The Utes Must Go!: American Expansion and the Removal of a People
By Peter R. Decker
published by Fulcrum Publishing, 2004
ISBN 1-55591-465-9

GLANCING AT THE MAIN TITLE OF Peter R. Decker’s new book The Utes Must Go!, one might assume that the volume will be a repetition of the familiar story about the removal of Colorado’s Ute Indians to reservations. Unfortunately, because of the artistry of a book designer, the subtitle, American Expansion and the Removal of a People, may be overlooked despite its being the linchpin of a new interpretation of an old story. By grounding his account in the westward expansion of America and also contributing original research into the lives of some of the players, Decker has significantly advanced the study of the Ute Indians of Colorado and our region’s history.

As many readers will recognize, the book’s title comes from the outcry that arose after the murder of Nathan Meeker and his employees at the White River Agency in northwest Colorado, and the abduction of the women and children from the agency’s ruins. The subtitle refers to the expansion of the continental empire that became the equivalent of a mandate after the Louisiana Purchase. Decker writes that the “proper dominion” of the United States under John Quincy Adams was considered to be the entire North American continent, and Missouri’s Senator Thomas Hart Benton “added to Adams’s territorial obligation his own racial imperative that only the white race had ‘received the divine command to subdue … the continent’.”

Decker acknowledges that the process began earlier than the 1800s, though, and another volume I’ve read, The American West by Robert V. Hine and John Mack Faragher (Yale University, 2000), ascribes the beginnings of westward expansion in North America to the Spanish conquest, and next to the effects on Indian populations by English colonization in Virginia and by the Puritans of Massachusetts Bay.

The removal of Colorado’s Ute Indians was a logical outgrowth of this intentional movement. The Ute removal Decker writes about was unique only in its late coming. President Andrew Jackson and congress had facilitated this process decades earlier with the “Indian Removal Act” of 1830.

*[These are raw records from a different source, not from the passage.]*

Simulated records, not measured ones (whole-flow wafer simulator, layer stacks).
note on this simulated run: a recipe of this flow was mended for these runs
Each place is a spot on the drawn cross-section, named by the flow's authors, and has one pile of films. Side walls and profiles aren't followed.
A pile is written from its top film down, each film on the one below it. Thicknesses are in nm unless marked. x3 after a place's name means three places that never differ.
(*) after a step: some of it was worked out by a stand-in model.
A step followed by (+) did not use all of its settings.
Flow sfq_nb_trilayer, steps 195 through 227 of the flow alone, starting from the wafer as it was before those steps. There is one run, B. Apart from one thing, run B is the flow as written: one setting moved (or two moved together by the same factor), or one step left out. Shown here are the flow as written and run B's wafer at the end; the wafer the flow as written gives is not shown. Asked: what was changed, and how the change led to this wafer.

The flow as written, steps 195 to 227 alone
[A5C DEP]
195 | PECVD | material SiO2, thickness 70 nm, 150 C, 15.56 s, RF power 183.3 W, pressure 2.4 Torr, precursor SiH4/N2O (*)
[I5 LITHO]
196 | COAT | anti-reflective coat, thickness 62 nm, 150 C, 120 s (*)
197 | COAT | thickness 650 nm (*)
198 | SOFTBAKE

Decker also summarizes Grant’s Peace Policy, which resulted from the nineteenth century’s reform movement, and was espoused by Easterners who recognized the need for a humanitarian approach to the Indian problem.

Within the context of westward expansion and the reform movement, Decker presents the events at the White River Agency which finally resulted in the Ute removal. In the process he also presents a remarkable biography of Nathan Meeker, as a figure in a movement that spawned both the reform movement and utopian idealism. Meeker lived for a time in an agricultural community of Fourier followers, and eventually, for better or worse, he became the founder of the Union Colony at Greeley, Colorado, and an Indian agent in northwestern Colorado. Decker provides information about Meeker’s career as a writer and his relationship with his sponsor, Horace Greeley, in interesting detail.

The Utes Must Go! makes it clear that Meeker’s convictions and his personality contributed to the frustrating and tragic events at White River, but it also shows that certain Indians shared responsibility. Some readers, however, might wish to learn more about the policies of the Bureau of Indian Affairs regarding agriculture as a tool of assimilation — a policy in harmony with Meeker’s ideas.

If one is to criticize this book, the argument could be made that too much space is devoted to the events at White River, most of which have already been told and retold to the point of redundancy, as has the story of the associated battle. Decker does, however, offer new, very welcome information in his account of the actions and attitudes of U.S. Senator Henry Teller and of Governor Frederick Pitkin, a mine owner and vigorous advocate of Ute removal.

THE AUTHOR DOES NOT ATTEMPT to tell the entire story about the Utes and their removal to reservations, though. For instance, in contrast to the lengthy treatment of the Meeker episode, something more could have been presented about agents like Charles Adams and John Critchlow who enjoyed some success but lost their jobs, thanks to bureaucratic myopia.

Or the author could have included more about other Ute bands, and thereby addressed numerous questions, such as: Why was Ouray’s band removed from the Uncompahgre? What were the steps taken during the removal of the Northern Utes? What about the Ute Indians who had already been removed from New Mexico to southwestern Colorado? Which Ute bands were given Indian farms before being sent off to a reservation? Why did some Ute Indians remain off reservation in Utah? What events increased the anger of Ute Indians and the fear among settlers before White River? And why was there agitation for removal of the Utes before the Meeker disaster?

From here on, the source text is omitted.